Empowerment Activity
Empowerment, Advocacy, and Leadership Activity 1 taken from (http://berkstransition.org/wp-content/uploads/2012/05/activity1.pdf)
Description: In this activity, approximately 1/3 of the participants will be given a lollipop. Each participant with a lollipop can voice their ideas and are “empowered,” while people without lollipops do not have a voice and are seen as tokens.
Purpose: This activity can demonstrate the importance of empowerment and making sure that everyone is self-determined and has a voice.
Recommended Group Size: any size of group
Estimated time: 15-20 minutes
Activity Summary: As participants are being seated (or prior to the activity), hand out lollipops to every third or fourth person (after the activity others can also have the lollipops). Participants musts be informed that the lollipops are for an activity and to wait to eat them. In this activity, participants with lollipops are people with a voice, who are empowered, and whose ideas are seen as valuable; while the participants without lollipops are seen as tokens who are not seen as having valuable ideas. This activity is meant to demonstrate the importance of empowerment and establishing your voice.
Leader Instructions with a Draft Script of Directions:
. Below there are key words that should be included in the introduction and conclusion.
~Key Points~
- Give lollipops to every third to fourth participant
- Clearly state that the lollipops will be used for the activity and that people can get lollipops after the activity
- Throughout the entire activity overly emphasize how smart, amazing, beautiful, etc. the group with the lollipops are while exaggerating how much the people without lollipops are not.

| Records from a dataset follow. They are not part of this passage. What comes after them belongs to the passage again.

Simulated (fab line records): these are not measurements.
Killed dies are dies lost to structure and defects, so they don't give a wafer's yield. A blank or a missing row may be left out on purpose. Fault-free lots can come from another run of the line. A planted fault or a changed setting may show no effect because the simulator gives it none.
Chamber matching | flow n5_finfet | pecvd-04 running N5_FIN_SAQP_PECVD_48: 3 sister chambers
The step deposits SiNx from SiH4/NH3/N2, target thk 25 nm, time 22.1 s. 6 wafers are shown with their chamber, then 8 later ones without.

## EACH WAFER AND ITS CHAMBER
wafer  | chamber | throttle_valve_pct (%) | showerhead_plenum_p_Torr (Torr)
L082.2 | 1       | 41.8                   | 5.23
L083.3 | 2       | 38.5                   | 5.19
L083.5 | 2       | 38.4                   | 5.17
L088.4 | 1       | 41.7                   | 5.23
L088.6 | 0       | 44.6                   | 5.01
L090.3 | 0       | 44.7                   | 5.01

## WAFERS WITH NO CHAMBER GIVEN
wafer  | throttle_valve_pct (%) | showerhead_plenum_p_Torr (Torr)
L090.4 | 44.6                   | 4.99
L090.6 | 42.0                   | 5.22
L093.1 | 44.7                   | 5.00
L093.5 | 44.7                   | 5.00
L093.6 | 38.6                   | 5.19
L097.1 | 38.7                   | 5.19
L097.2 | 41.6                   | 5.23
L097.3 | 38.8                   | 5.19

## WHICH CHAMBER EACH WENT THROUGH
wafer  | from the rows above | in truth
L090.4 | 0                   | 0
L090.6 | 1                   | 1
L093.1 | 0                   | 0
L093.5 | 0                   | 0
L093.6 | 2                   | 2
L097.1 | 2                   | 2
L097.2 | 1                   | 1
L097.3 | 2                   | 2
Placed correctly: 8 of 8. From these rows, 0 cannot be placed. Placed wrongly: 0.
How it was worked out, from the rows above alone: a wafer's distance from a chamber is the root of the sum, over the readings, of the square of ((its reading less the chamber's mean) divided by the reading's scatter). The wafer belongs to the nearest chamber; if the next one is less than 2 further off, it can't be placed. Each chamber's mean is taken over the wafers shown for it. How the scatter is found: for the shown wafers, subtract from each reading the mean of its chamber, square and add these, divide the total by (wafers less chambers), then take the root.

- Introduce the icebreaker
State that you will be discussing how to best assist youth with
disabilities with $1 million and want ideas from everyone
- As you get responses, emphasize how amazing the ideas are from the people with lollipops and how much “better” they are than the others
- The importance here is not the ideas or ways to spend money but rather to clearly show a bias for people with lollipops
~Concluding Points and Discussion Questions~
- After a few minutes of discussing ways to spend money end the discussion
- This activity wasn’t about deciding on money, it was about biases and not having your voice heard
- Who did we listen to? (answer: people with lollipops)
- We used a completely subjective and irrelevant quality as the determining factor of who we were going to listen to.
- Often people with disabilities may be seen as not having a lollipop and are therefore not listened to.
- What did it feel to not be listened to?
- How did you feel about the people who do have lollipops? Were you mad at them? Did you feel betrayed? Did you feel separated from them or that somehow you felt connected to other people who like you did or did not have a lollipop?